Opponents have already blamed “misinformation,” the routine excuse when a vote doesn’t go the Left’s way. “This heartbreaking result comes after rampant online disinformation in Australia about the consequences of the referendum, and the reverberation of the racist myth of ‘Terra Nullius,’ the false premise of ‘nobody’s land’ upon which Australia was colonized 235 years ago,” said Amnesty International’s “Australia First Nations Rights” spokesperson.
An article featured on MSN worried that “as the referendum unfolded, it became painfully clear that many people lacked a basic understanding of their country’s governance and legal system. This void was quickly filled by a deluge of misinformation and conspiracy theories on social media, undermining the democratic process and threatening social cohesion.”
“The voice referendum turned into an overdue civics lesson. Sadly, many failed the test,” said The Guardian.
“A Polarized Australia Confronts ‘Trump Style Misinformation,’ warned the New York Times.
Australians should look out for attempts to crack down on free speech.

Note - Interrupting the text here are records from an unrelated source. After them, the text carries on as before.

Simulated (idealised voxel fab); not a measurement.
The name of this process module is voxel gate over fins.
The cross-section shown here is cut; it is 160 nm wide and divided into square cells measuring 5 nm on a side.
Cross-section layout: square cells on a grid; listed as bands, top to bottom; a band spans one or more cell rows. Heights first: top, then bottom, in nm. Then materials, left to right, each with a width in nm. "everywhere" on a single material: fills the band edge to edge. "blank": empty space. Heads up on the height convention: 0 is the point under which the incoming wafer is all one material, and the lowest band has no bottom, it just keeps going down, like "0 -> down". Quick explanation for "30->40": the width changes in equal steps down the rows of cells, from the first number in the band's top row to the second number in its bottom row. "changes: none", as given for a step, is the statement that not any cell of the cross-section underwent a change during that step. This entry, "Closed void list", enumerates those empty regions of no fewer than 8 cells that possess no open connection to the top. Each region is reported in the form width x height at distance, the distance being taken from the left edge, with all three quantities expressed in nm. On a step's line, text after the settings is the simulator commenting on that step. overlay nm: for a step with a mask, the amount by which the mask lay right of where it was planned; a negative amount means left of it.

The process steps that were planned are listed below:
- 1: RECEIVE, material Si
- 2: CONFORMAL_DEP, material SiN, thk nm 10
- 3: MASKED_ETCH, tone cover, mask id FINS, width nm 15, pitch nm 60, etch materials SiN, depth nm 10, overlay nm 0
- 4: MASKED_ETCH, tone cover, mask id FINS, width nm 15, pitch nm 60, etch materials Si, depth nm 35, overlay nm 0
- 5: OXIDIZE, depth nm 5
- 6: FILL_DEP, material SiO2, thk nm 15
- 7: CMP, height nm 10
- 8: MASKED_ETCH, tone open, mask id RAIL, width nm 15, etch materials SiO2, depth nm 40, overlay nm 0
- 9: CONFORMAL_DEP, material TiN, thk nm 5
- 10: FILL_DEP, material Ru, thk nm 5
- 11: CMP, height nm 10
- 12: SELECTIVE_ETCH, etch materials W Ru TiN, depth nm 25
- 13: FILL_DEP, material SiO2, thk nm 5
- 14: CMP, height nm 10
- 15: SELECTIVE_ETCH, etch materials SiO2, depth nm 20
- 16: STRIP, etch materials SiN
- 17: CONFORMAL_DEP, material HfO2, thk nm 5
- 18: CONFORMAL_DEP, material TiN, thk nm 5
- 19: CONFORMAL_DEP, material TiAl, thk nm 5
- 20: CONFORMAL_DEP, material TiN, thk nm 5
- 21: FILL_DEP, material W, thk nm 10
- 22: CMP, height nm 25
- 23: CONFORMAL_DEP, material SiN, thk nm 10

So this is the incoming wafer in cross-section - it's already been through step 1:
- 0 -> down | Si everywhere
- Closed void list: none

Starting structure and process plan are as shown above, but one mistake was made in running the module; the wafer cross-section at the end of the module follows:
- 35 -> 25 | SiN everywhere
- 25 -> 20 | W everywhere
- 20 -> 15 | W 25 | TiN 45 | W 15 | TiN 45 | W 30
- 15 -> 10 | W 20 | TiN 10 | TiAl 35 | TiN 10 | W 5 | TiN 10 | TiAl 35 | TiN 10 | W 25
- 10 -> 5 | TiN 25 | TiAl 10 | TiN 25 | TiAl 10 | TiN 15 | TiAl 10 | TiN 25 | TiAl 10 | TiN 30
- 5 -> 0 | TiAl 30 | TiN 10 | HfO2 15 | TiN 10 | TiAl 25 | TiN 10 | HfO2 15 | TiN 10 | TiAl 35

Will Europeans on their ancient continent consider measures to guarantee special rights for whites in their “Indigenous homeland”? It would be edifying to force our opponents to explain why whites aren’t indigenous anywhere.
For Australians, the victory over the establishment should spark a new patriotic movement. Anglos in Oceania are going to need to take their own side. This was a major victory but a defensive one. It’s time to take the offensive. Australia was built by whites, and we are proud of it. It is an outpost of British civilization. If it is not that, it is not Australia: it is mostly just dirt.”